Sausage Pesto Torte
Elegant enough to serve at a fancy brunch or a special family breakfast, this tasty torte filled with Jimmy Dean® Pork Sausage, cream cheese, pesto and sun-dried tomatoes is the perfect dish for that special breakfast.
1 package refrigerated pie crust (1/2 of 14.1-ounce pkg.)
1 package Pork Sausage Rolls: Regular
3 packages (8 ounces each) cream cheese, softened
1/2 cup sour cream
3/4 cup sun-dried tomatoes in oil, well drained, finely chopped
1/2 cup pesto
Thin tomato wedges or roasted red pepper strips for garnishing (optional)
Fresh basil sprigs for garnishing (optional)
Preheat oven to 325°F. Lightly press pie crust onto bottom and 1 inch up side of 9-inch spring-form pan. Bake 18-20 minutes or until lightly browned.

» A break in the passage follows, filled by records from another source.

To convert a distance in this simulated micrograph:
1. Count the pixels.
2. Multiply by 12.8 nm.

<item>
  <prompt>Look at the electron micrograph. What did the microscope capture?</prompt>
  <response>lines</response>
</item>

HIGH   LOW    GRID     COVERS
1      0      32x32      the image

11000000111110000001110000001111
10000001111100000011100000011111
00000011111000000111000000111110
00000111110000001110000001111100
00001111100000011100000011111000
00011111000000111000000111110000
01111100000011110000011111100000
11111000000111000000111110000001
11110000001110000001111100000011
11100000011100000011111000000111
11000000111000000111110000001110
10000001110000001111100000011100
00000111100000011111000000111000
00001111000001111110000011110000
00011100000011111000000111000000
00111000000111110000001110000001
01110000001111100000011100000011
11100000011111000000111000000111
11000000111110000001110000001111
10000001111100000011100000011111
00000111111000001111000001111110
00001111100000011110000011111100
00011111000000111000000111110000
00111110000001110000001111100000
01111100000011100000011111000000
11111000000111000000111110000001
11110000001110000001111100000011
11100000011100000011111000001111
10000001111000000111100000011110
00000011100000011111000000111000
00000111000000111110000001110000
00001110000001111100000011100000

Meanwhile, cook sausage in large skillet over medium-high heat 8-10 minutes or until thoroughly cooked, stirring frequently; drain.
Beat cream cheese and sour cream with mixer until well blended. Add eggs, one at a time, mixing on low speed after each addition just until blended.
Combine sausage, tomatoes and 2 cups of the cream cheese mixture; spread onto bottom of crust. Cover with remaining cream cheese mixture. Top with rounded teaspoons of the pesto; swirl gently with knife.
Bake 55 minutes to 1 hour or until center is set. Cool 10 minutes. Run knife around rim of pan to loosen torte. Cool torte completely before removing rim.
Garnish with tomatoes and basil, if desired. Cut into 16 wedges to serve.
Cook’s Tip Torte can be made in advance. After cooling, cover loosely with foil and refrigerate up to 24 hours. To reheat, bake (covered) in preheated 350°F oven 30 minutes or until thoroughly heated. Garnish as directed, if desired.